Wells are normally drilled on private land where city or rural water isn’t available. It’s possible to hire a licensed professional to provide this service but you can expect to spend several thousand dollars. If you want to save money, you can do it yourself, but prior to getting started, you need to research local regulations.

Each state or county will have its own list of requirements and regulations. These can be found online or at your county courthouse. When asking about these regulations, make sure you explain that you will be drilling the well yourself and on your own land.

Once you receive a green light to move forward, it’s time to learn more about your land. Go to thecounty agriculture extension office to find out what soil type you have. This could include sand, clay, rock, or a combination.

The local courthouse may also have well drilling logs from professional well drillers. These will include things like when they hit ­ first water, what type of soil condition they encountered, and how deep they drilled the well. This could be helpful information but do remember that every property is different. The very ­ first step might be determining how deep you need to drill.

On most North American homesteads, water is typically present about anywhere you would dig, though in some areas that depth will be deeper than others.

Things to consider when choosing a well location are: convenience, a power source, and location. It’s very important the well be uphill from any septic system or barn runoff.

The final thing to do before drilling is to contact utility companies to make sure you don’t hit any underground pipes or lines. Sometimes this information can be found on your original land plot, but it’s always good to double-check.

Drilling a shallow well is a pretty simple task, going down about 25 feet or so when you hit first water (at least in my location). This type of well could be drilled in a weekend by hand using a general purpose, extendable post-hole auger.

This type of well can be cased off with a manual pump and used for irrigation. This would be more of an emergency setup that could also provide water needs at a weekend cabin in the countryside.

Shallow wells have a difficult time keeping up with average water usage. It’s estimated each person uses between 80 and 100 gallons of water a day. Imagine storing 20, 5-gallon jugs a day per person.

The majority of our water usage comes from flushing toilets and bathing. If you multiply that by a family of four, it’s easy to understand you would need a deeper well to keep up with demand.

Professional well diggers will often recommend a depth of 200 feet or more, but remember, for hundreds of years every well in this country was hand-dug and that’s how people survived.

Also remember, licensed well diggers get paid by the foot, so sometimes they drill further than they have to. So, if you decide to hire this out, do your research and make sure to write down where first water is normally hit in your area. And keep in mind that first water may not be the best, can dry up in some years, or may not be able to keep up with demand; all of these things need to be considered.

A pneumatic drill is like a giant eggbeater driven by compressed air. This tool can drill a 200-foot well in a matter of days or weeks, depending on the soil type, and can be purchased online.

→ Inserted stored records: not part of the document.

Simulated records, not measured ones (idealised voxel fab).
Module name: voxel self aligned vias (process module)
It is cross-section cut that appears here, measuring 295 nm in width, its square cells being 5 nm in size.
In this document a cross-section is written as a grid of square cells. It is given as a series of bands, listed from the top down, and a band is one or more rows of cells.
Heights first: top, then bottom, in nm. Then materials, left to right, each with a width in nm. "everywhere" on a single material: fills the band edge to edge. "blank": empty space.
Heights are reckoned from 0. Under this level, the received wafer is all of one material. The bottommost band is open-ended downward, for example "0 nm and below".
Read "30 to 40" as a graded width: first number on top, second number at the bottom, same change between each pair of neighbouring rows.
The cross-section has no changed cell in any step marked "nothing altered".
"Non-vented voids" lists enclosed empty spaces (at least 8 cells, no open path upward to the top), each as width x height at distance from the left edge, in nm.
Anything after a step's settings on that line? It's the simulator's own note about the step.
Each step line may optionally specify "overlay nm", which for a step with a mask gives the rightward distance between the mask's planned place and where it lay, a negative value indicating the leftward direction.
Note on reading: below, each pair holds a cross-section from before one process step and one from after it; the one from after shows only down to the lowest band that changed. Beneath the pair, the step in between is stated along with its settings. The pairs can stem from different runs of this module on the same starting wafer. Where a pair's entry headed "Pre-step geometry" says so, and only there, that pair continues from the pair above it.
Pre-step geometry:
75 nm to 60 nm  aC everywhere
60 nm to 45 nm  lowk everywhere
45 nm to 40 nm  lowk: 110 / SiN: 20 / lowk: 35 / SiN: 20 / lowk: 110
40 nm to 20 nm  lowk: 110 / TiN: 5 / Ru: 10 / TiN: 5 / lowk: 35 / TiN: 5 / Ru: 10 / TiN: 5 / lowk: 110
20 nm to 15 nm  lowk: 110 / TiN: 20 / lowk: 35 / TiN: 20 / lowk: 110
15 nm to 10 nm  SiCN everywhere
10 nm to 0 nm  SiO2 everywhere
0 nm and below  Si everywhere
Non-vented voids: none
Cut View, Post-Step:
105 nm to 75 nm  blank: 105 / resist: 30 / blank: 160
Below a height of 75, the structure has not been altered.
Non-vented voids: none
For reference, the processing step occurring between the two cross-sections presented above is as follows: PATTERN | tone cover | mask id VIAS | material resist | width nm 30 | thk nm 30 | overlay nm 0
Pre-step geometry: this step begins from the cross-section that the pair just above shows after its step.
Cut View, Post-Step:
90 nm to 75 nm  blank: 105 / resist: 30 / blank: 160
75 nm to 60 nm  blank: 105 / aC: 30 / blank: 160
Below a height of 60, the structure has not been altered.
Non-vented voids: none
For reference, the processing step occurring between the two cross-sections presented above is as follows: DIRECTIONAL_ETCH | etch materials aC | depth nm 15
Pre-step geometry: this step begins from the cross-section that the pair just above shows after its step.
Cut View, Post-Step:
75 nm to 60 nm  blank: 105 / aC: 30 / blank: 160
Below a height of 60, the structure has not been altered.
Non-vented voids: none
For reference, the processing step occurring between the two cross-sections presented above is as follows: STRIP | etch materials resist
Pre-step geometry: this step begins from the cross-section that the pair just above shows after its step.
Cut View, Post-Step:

In addition to the drill, you’ll also need a very powerful air compressor to run the equipment. These can easily cost two or three times as much as the drill. A couple of ways to keep costs down include purchasing a used compressor, or purchasing a new one and then after the project is completed, selling the almost-new equipment for a few hundred dollars less than what you paid.

You can choose between, gas, diesel or electric-powered compressors. An electric compressor will cost you less to run and be more dependable. We chose a compressor powered by gas because our well project was several miles away from the homesite.

This brings us to the drill setup. This will require a day of planning before drilling begins. Most home improvement stores will carry almost everything you need.

Step 1: After purchasing the necessary supplies and choosing the drill location, begin digging the main drill hole with an auger or post-hole digger. Dig about 4 or 5 feet. Then, if necessary, cut the 8-inch PVC to fit the hole, allowing 4 inches to stick above ground. In the side of the PVC pipe aligned with the settling pond (see Step 2), drill a hole large enough to insert the 2-inch connecting PVC pipe.

Step 2: Dig a shallow settling pond 10 feet behind the well, no less than 4 feet across. Then dig a shallow 8-inch ditch connecting the pond to the well hole. Connect these spaces with 2-inch PVC pipe and cover. This pipe will transfer clean water from the pond to the drill hole. The pipe opening in the pond will need covering with netting so debris doesn’t flow back into the well.

Step 3: Insert the 55-gallon drum at the edge of the pond, secure with stakes, and face the opening toward the well. The drum catches water from the well and empties into the pond where clean water will flow from the pipe back into the well.

Step 4: Attach 1-inch PVC pipe to the pneumatic drill using PVC glue and secure with duct tape to prevent leaks. Use a marker every 5 to 10 feet so you can keep track of how far down you have drilled. Rest the other end of attached PVC pipe in the 55-gallon drum. While the drill is running, mud and water will enter the pipe through small holes above the drill and be pushed up by the compressed air, traveling through the pipe into the drum and settling pond to be cycled back into the well hole.

Step 5: The air compressor will need to be set up and connected to the drill. Use duct tape to secure the air hose to the PVC pipe to keep it out of the way while drilling.

Note: Depending on your soil type, you may not need the 8-inch PVC. Our soil, for example, is hard clay and stable enough to keep the hole from collapsing without the pipe.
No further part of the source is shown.